Busy week. Making scones for the first time. Harvesting spring onions in the garden, aka scallions. And, cooking with Indian spices tonight.
Let’s start with the scones. Made for the Mother’s Day event that was canceled. At least I only made the test batch before we got word that predicted heavy rains for today would make it potentially abysmal in the gardens. Turns out the rain was about an hour later than predicted, but we all know about those weather people. Not to be trusted, or believed. (Just kidding, it is hard around here to figure out the weather patterns).
As for those scones.
Blueberries and peaches mixed with peach yogurt. Good peach yogurt from Pequea Valley.
One cup yogurt and one cup fruit. I used defrosted blueberries and peaches, from my Larriland picking last summer. These were added to the other ingredients at the end. I started out with 3 cups AP flour, 1/2 cup cane sugar, 2 tbsp. baking powder and 1 teaspoon baking soda. One stick of very cold unsalted butter added to these and mixed until the texture of a cornmeal. Dump in fruit and yogurt. Bake at 350 degrees for 15 minutes. Sprinkle with powdered sugar.
Next, let’s talk about the garden, and the newly harvested scallions.
I was thinning the white onions today. Took out three scallions that will grace the dinner table tomorrow. My first items this year.
Finally, the spice. The Indian inspired dinner.
Spiced chicken with yogurt sauce. I started out with a recipe but didn’t really follow it at all.
Except sort of, for the yogurt sauce. Easy to make. Big on taste. 6 ounces plain full fat yogurt. One lemon, juiced and zested. One tbsp. cilantro, chopped. Couple of shakes of ground ginger. 1/2 tsp. garlic powder. Salt and pepper to taste. Mix together. Put on everything! This stuff is incredibly tasty.

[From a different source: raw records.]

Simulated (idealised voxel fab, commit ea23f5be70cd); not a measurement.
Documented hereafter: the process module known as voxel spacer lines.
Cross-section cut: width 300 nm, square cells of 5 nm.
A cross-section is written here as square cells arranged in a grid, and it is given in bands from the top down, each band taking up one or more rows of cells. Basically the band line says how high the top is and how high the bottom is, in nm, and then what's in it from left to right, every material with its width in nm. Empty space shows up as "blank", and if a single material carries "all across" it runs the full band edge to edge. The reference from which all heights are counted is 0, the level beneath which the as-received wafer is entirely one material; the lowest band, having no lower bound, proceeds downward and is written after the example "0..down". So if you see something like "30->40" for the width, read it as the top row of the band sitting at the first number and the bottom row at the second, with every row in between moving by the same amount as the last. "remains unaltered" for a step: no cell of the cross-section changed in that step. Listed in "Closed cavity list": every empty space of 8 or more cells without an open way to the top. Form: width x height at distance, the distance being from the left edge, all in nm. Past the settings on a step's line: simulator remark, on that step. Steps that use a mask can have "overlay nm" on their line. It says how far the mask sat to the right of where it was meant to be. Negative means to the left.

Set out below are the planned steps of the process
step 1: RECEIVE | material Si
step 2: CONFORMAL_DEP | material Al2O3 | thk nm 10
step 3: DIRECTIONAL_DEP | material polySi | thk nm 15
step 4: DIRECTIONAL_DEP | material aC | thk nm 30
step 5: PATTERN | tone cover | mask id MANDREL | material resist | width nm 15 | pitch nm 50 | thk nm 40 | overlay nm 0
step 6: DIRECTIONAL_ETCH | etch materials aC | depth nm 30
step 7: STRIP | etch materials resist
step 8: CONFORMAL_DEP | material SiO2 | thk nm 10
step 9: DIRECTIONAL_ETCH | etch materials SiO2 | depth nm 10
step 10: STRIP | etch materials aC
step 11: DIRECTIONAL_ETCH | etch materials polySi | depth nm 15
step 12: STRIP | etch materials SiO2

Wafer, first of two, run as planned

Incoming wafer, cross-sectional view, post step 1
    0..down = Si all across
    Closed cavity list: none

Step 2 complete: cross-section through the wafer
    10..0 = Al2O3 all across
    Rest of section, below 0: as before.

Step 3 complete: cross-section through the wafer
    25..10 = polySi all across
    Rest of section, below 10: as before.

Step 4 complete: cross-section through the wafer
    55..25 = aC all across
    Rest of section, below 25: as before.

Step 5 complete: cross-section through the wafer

I had leftover chicken breast, cut into cubes, or strips, or some of each. About 8-10 ounces of chicken. Made a dry rub. Tsp. of cumin. Tsp. of coriander. 1/2 tsp. of paprika. 1/8 tsp. of cinnamon. 1/4 tsp. ground cayenne. Two garlic cloves, minced. Lemon juice and zest. Salt and pepper. Mix with chicken, then cover in olive oil and bake for about 10 minutes at 350 degrees (if it was already cooked chicken). With raw chicken, this would need 20 or so minutes at 400 degrees.
Serve with whatever bread you have to sop it up. I used the olive bread from The Breadery.
Serve it also with a wine that can stand up to the heat of the cayenne. I used a Traminette from Big Cork.
Let’s see what sort of goodies I can make tomorrow with those chicken thighs in last week’s basket.